Friday, November 27, 2015

ONCE UPON A BIAS

Once upon a time there was a semi-popular television news show called "The Week That Was."

For the past several weeks much of the attention has focused on the Fed's upcoming December meeting and the first interest rate hike in seven years. So, right or wrong, there's been no shortage of opinions about the Fed's much anticipated actions. Here's another one.

Peter Schiff, the CEO of Euro Pacific Capital, is a controversial financial figure, not so much because his views are always wrong but because he says things MSM and the Fed apologists don't want you to hear.

Schiff recently told CNBC " that the Federal Reserve is playing a 'dangerous game' with benchmark interest rates that is likely to end in tears for stock-market investors.

“I think it is a very dangerous game the Fed is playing because I think the economy is already decelerating…and the Fed still has rates at zero,” Schiff said during the interview.

Long a critic of the Fed, Schiff made comments just after the Fed’s October policy-setting meeting hit the wires, giving "the clearest signals yet that Janet Yellen’s central bank is close to ending a nearly decade long period of ultra loose monetary policy."
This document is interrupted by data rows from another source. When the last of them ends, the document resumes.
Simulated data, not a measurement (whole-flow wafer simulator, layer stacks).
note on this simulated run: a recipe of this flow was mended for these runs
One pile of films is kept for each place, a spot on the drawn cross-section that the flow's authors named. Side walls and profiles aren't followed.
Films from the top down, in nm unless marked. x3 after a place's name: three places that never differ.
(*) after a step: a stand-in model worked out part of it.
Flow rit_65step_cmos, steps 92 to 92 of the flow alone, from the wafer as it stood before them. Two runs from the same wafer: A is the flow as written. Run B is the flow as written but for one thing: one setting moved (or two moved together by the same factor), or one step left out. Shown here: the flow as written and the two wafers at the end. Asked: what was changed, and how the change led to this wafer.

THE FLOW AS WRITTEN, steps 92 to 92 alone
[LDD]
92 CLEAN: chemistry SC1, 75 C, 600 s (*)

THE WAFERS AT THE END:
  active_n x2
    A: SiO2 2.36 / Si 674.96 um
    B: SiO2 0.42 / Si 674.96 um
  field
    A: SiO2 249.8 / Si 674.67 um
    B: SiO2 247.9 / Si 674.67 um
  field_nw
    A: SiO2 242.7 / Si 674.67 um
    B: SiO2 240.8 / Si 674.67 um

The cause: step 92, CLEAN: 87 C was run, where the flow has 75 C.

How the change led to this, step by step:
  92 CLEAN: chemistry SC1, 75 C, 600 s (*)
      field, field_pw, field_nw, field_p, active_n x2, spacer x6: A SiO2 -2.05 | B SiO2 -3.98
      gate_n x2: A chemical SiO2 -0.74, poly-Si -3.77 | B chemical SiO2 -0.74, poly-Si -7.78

He  added that "he isn’t convinced that the Fed is prepared to lift rates in December, though Wall Street has priced in a 68% probability of a rate increase next month. He described the Fed’s talk about raising rates as a pretense to mollify investors."

That the Fed is data-paralyzed shouldn't surprise anyone. Fed Chair Janet "Don't-Rock-the-Boat" Yellen is the first female to head up the big outfit lodged in the Eccles Building down on Constitution Avenue. Unless her performance improves drastically in the near future, her term will become a throw-away one, notwithstanding it's historical significance.

Just as there's no shortage of Fed apologists, there is likewise reams of critics. The accuracy of the Fed, let alone the national economic picture, should be obvious based on the number of revisions they undergo quarter after quarter, year after year. The old joke economists have correctly predicted nine of the last two recessions applies to the Fed.

The same holds true for other so-called prognosticating organizations like the IMF and the World Bank. People either forget or overlook the fact that forecasts are just forecasts, nothing more and nothing less. Take the case of biases.

Research has identified numerous instances of persistent bias in the track records of professional forecasters. These findings apply not only to forecasts of growth, but also of inflation and unemployment (Coibion and Gorodnichencko 2012). Overall, the evidence raises doubts about the theory of “rational expectations.” This theory, which is the dominant paradigm in macroeconomics, assumes that peoples’ forecasts exhibit no systematic bias towards optimism or pessimism. Allowing for departures from rational expectations in economic models would be a way to more accurately capture features of real-world behavior.

So as we said: There is no shortage of opinions or biases. And as a colleague used to say after he made a presentation at another one of those stodgy corporate meetings many of us suffered through over the years, "That's my bias. I hope you know yours."

If only all those television talking heads, bureaucrats and members of MSM would stoop to being as candid, we'd all be better off.

And here's one more aside. Both Yellen and Obama are precedent setters. Yellen is the first woman to head up the Fed and he is the first African-American to occupy the White House. Now we know first hand that precedence has nothing to do with competence.